By ROBERT N. JENKINS
Published August 10, 2003
[Photo: courtesy Walt Disney World Resort]
The plaza entrance to Mission: SPACE features huge, eye-catching spheres that represent the Earth, its moon, Mars and Jupiter.
[Photo: Walt Disney Co.]
Riders on Mission: SPACE are told to work as a four-person team of astronauts when they step in a capsule such as this one and prepare for takeoff.
LAKE BUENA VISTA - We have a launch, but you might want to wait on lunch.
Parkgoers can lift off on the most-expensive ride ever created by the Walt Disney Co. this Friday, when Mission: SPACE opens in Epcot. The stomach-challenging flight to Mars will vie with Universal's Adventures of Spider-Man for the title of greatest indoor ride in the state.
Part of Mission: SPACE's certain success is due to its unusual make-it-happen gadgetry, which treats riders to four minutes and 20 seconds of life atop a high-tech pinball.
Utilizing expertise from former astronauts, NASA advisers and Jet Propulsion Lab workers, Disney's famed Imagineers have spent more than five years and $100-million fashioning a simulator ride whose moving images showing on monitors in front of each rider match bursts of motion supplied by a centrifuge.
Thus, when your rocket blasts off, has to dodge asteroids and endures a rough landing on the Red Planet, you actually are experiencing increased G forces. Some riders say they could feel their cheeks "flapping" during these brief bursts of motion. One person riding with me said she felt nauseous.
The extra pushes of gravity are marvelously synchronized to the pictures on the monitors, as well as to a hokey narration by the ride's "capsule communicator" who, at various times orders riders to push instrument-panel buttons "now!" in order to avert disaster.
An industry first
Mission: SPACE is the latest of Walt Disney World Resort's science fiction-themed attractions. There is the legendary Space Mountain, kiddie-oriented Buzz Lightyear's Space Ranger Spin, dull Spaceship Earth, bone-jarring Star Tours, scary ExtraTERRORestrial Alien Encounter and old-think Astro Orbiter. Mission: SPACE surpasses the excitement quotient of all of them.

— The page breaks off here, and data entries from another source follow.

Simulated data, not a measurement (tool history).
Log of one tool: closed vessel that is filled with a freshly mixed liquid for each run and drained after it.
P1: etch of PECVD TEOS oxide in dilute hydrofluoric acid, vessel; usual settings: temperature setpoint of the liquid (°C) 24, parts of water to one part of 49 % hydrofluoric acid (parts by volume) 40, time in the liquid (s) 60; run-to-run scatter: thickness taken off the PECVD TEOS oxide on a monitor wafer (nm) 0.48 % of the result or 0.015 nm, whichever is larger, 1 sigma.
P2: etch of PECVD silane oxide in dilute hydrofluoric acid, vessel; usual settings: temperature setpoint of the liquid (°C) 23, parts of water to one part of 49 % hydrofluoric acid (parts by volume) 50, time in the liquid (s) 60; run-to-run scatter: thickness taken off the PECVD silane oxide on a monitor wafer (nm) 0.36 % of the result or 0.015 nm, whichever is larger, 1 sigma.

What's more, it apparently is unique.
"This ride has never been done, this use of a simulator," says Tim O'Brien, senior editor of the weekly trade journal Amusement Business.
O'Brien, an authority on theme parks, was also impressed by what is known in the trade as the "preshow," the effort to involve customers waiting to reach a ride or attraction with its story line.
Disney's planners "could have just put this ride in a big black dome and put some music to it, but that's not the Disney style," emphasized O'Brien. "Probably one-half to two-thirds of the cost of the package is beyond the box" that is the ride itself.
For Mission: SPACE, the preshow starts outdoors, in a wide plaza entrance dominated by huge globes that represent Jupiter, Mars, Earth and the moon. The first three are brilliantly colored while the moon is a dull gray, dotted with gold medallions denoting the locations where the 29 missions launched by the United States and the former Soviet Union have landed.
Once inside, the potential riders pass a series of signs warning them they will encounter loud noises, spinning and "enclosed spaces": The side entrance doors to each four-person "capsule" close; then the capsule's instrumentation panel and TV monitors move nearer to the riders after the restraint bars are lowered.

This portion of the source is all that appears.